We don't find God resting on Sunday. We don't find Jesus Christ resting on Sunday. As a matter of fact, I don't think there would be any historian or theologian worth his salt. But I wouldn't tell you that Jesus Christ worked really hard as a carpenter. Today we would view a carpenter, what they called a carpenter back then, we'd probably call a general contractor today. A person who would do what Jesus Christ did, not only worked with wood, he probably worked with stone, masonry, and other things. He was a general contractor. He was a builder. And I'm sure Jesus Christ worked many long, sweaty Sundays.

He didn't rest on it. He worked on it. So a second reason that we observe the Sabbath day is it shows our God as Creator, and we being the creation. A third reason we observe the Sabbath is because, as I said, and we've talked about this in the Scriptures, we've already read, God set it apart. Number three, He hallowed it. He sanctified it. God didn't do that. Jesus Christ didn't do that with any of the other days of the week. Only the Sabbath was made holy. Only on the Sabbath did God reserve this for His own purpose, His own service.

I know people say, well, I worship God every day of the week. Well, yeah, I do too. You know, hopefully we are praying, we are studying, you know, on the other days of the week. But that doesn't mean that that means that any of those other days are days that are been sanctified or set apart in the same way the Sabbath has been. No, sure, we're going to pray every day. We're going to study every day. We're going to have spiritual pursuits every day. But only one day was especially set aside and hallowed or sanctified or reserved for a holy use, and that is the seventh day of the week. Nowhere in the Bible do you see Sunday being set apart. Nowhere. Old Testament, New Testament. Writings of Paul or any of the other people who wrote the New Testament. You don't see Sunday ever being set apart in the Scriptures. There is not a single inspired individual who helped write the Bible who talked about Sunday being hallowed or set apart.

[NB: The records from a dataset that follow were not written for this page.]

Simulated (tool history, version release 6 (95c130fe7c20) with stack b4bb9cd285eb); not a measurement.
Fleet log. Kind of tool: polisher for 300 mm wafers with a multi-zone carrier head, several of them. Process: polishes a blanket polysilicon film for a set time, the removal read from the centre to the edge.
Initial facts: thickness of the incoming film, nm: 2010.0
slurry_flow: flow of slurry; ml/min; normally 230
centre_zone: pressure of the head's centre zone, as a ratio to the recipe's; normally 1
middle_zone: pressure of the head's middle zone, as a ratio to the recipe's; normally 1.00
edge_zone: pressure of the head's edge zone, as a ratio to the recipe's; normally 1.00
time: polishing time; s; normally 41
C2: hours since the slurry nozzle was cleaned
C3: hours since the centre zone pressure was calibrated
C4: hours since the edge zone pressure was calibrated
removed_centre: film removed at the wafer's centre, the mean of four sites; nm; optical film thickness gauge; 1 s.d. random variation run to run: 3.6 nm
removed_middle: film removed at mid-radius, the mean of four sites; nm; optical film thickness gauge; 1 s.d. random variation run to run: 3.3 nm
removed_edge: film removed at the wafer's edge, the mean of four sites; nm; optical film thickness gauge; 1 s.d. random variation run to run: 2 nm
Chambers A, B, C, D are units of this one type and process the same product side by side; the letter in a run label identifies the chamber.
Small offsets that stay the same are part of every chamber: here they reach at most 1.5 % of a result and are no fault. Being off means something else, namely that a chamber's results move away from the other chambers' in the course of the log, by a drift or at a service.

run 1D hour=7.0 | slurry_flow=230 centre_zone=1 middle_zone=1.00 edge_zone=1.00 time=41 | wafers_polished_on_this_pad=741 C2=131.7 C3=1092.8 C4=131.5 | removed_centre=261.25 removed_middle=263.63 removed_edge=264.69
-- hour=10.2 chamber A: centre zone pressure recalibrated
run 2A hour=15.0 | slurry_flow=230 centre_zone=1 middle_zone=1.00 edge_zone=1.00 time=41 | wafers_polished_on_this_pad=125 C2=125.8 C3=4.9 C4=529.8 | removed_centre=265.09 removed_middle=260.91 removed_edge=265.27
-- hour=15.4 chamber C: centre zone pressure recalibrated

The New Testament is totally silent with regard to any change of the Sabbath day to some other days. And we'll read some really interesting eye-opening quotations. I sent out my midweek study with a whole number of those things, but there were some other quotations I didn't include I wanted to add at the very end of the sermon.

We're going to look at what the Catholic Church has to say about Saturday versus Sunday. We're going to look at the Protestant world is what they say Saturday versus Sunday. And in every case, they will admit, you know, because, you know, if they're going to be true scholars, if they're going to be honest with the Word of God, they've got to admit the only reason that they keep Sunday is because years and years ago, the Catholic Church said, that's what we're going to do.

That's what we're going to do. Fourth reason we observe the Sabbath day. These are general reasons. Number one, we talked about how God had commanded it. Number two, we saw how Christ and God are the creators. Number three, how the Sabbath has been sanctified or hallowed. Number four, we observe a Sabbath day because God blessed that day. God blessed that day. And as I said a moment ago, if we don't observe the Sabbath day, we discard a rich blessing from God, a rich blessing from God.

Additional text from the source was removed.